Blazing The Trail For Exascale Storage

When it comes to advanced technologies at the high end of compute, networking, and storage, Lawrence Livermore National Laboratory is one of the world’s pathfinding testbeds. Trying new things at scale is a big part of the mandate for the lab, which among other things, is the US Department of Energy’s site for running the simulations and models that manage the effectiveness of the US military’s nuclear weapons arsenal.

While Lawrence Livermore certainly has its fair share of capability-class supercomputers at the top of the Top 500 charts, the lab has a lot of different systems, which are used for both classified and unclassified work, and it has over 250 petabytes of storage that holds the data for these many systems. To get a sense of the size and scope of the storage systems in use at Lawrence Livermore, we had a long conversation recently with Robin Goldstone, HPC strategist in the Advanced Technologies Office at Lawrence Livermore.

Goldstone started at the lab back in 1995 as an HPC systems integration lead and was responsible for the design, deployment, and support of some of the first Linux clusters running at scale on the planet as well as several generations of exotic supercomputers based on myriad technologies. In 2006, she was tapped to be the associate program leader for networks and convergence at Lawrence Livermore, taking control of the strategic planning for the lab’s network connectivity. In 2011, Goldstone was elevated to her current position, where she is involved in developing the HPC strategy at the lab, including its exascale systems as well as commodity clusters and the next-generation I/O and storage systems that support them.

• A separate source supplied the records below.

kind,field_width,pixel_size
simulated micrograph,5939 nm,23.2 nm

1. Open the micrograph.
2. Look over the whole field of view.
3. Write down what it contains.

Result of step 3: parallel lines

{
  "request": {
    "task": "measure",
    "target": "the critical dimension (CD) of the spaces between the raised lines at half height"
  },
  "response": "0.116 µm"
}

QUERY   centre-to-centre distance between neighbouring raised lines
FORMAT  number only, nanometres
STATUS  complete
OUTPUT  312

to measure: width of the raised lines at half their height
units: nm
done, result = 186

The file systems at Lawrence Livermore are at the moment dominated by the Spectrum Scale (also commonly called GPFS) parallel file system, but the lab has a long history of fostering the development of and the use of the open source Lustre parallel file system. And, more recently, the lab is also testing out the all-flash NFS scale out file system from VAST Data to see where this might fit into its future exascale-class storage needs.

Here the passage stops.